The McAlpine error and dwindling trust in the BBC
The report of the Editorial Standards Committee for the BBC Trust has found that failures in checking a story about child abuse at a former children’s home in Wales severely diminishes trust in the BBC.
The report follows the broadcast on Newsnight of a report alleging that two victims had been abused by “a leading Conservative politician from the Thatcher years”. The politician was not identified but following tweets and online news reports the alleged perpetrator was said to be Lord McAlpine.
Channel 4 News approached Lord McAlpine, who strongly denied the allegations and said he would sue the BBC. but the Newsnight team working with the Bureau of Investigative Journalism, did not put the allegations to Lord McAlpine.
Nor did they show a photo of Lord McAlpine to the alleged victim. Subsequently, the BBC’s Director-General George Entwistle resigned and the BBC had to apologise to Lord McAlpine and settled a libel claim.
The summary of the MacQuarrie report commissioned in the immediate aftermath of the furore in November found: the Newsnight management structure was weakened after the editor stood aside following the Jimmy Savile row and the departure of one of the deputy editors; there was ambiguity around who took ultimate editorial responsibility; and that basic editorial checks were not made.
Channel 4 News special report: The past on trial
Now the Editorial Standards Committee says the BBC has a tradition of excellent investigative journalism and that it was right it should expose wrongdoing.
The report says: “It is therefore extremely important that strong corroborative information is available to substantiate an accusation of abuse. The consequences of an individual being wrongly identified as an abuser are extremely serious for the accused, and his or her family.
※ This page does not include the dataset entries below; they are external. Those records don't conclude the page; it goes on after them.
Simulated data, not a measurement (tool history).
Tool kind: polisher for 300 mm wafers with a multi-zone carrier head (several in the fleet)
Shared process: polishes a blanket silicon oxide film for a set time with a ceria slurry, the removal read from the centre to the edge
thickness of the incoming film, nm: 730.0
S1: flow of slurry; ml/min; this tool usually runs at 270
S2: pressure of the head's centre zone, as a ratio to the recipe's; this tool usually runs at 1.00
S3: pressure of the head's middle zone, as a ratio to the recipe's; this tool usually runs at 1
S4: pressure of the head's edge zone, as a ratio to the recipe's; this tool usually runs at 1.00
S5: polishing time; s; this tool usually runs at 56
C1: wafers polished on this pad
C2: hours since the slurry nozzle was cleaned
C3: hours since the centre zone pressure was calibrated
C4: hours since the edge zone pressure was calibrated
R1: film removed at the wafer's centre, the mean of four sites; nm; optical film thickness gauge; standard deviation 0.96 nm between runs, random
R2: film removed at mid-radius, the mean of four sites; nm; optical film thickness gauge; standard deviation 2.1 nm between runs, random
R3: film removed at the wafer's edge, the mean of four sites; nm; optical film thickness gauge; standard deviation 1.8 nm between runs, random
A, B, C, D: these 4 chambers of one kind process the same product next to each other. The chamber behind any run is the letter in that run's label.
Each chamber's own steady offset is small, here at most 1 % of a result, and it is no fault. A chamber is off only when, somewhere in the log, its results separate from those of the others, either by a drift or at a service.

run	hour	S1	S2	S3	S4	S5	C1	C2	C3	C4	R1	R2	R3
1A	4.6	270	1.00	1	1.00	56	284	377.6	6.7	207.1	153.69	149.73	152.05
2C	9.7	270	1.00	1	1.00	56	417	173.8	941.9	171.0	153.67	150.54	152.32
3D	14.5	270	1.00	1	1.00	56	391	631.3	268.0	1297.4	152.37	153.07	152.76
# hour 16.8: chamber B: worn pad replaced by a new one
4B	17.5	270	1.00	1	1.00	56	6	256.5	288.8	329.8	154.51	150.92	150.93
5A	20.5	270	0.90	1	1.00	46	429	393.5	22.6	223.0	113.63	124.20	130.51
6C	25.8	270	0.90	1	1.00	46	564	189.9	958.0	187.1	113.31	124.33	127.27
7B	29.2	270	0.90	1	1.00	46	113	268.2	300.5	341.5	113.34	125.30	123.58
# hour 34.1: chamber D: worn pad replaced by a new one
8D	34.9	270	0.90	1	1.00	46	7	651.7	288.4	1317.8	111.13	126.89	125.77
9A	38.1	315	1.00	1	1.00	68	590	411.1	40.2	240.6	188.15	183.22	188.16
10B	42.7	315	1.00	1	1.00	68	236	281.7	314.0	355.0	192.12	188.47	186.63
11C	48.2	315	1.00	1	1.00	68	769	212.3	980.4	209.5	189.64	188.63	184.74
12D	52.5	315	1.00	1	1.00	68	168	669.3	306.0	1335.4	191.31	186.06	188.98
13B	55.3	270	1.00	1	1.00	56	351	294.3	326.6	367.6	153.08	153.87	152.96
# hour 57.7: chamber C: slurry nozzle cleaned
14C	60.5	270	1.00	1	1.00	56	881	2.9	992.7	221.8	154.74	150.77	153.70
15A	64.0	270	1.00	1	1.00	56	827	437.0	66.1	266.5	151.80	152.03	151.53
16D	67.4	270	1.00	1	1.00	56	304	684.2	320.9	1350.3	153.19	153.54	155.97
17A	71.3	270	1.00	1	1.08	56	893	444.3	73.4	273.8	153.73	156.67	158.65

“It could lead to additional distress for the victim. It also severely diminishes trust in the BBC.”
The trust did not attach importance to the fact the report had been carried out by a freelance journalist but they said undue weight was placed on the fact the reporter, Angus Stickler, had interviewed the person making the allegations several years earlier.
The trustees found there had been a “most serious breach of the accuracy guidelines” and that the “allegations were not based on sound evidence”.
“Whilst there was no suggestion that the programme-makers had sought to mislead the public, this had been the effect.”
The trustees have now asked for a report from the BBC executive on the steps to be taken to ensure lessons have been learned.
The report said: “This has been a grave breach which has been costly to all concerned.” They apologised to Lord McAlpine and to he public for this “serious failure of BBC journalism”.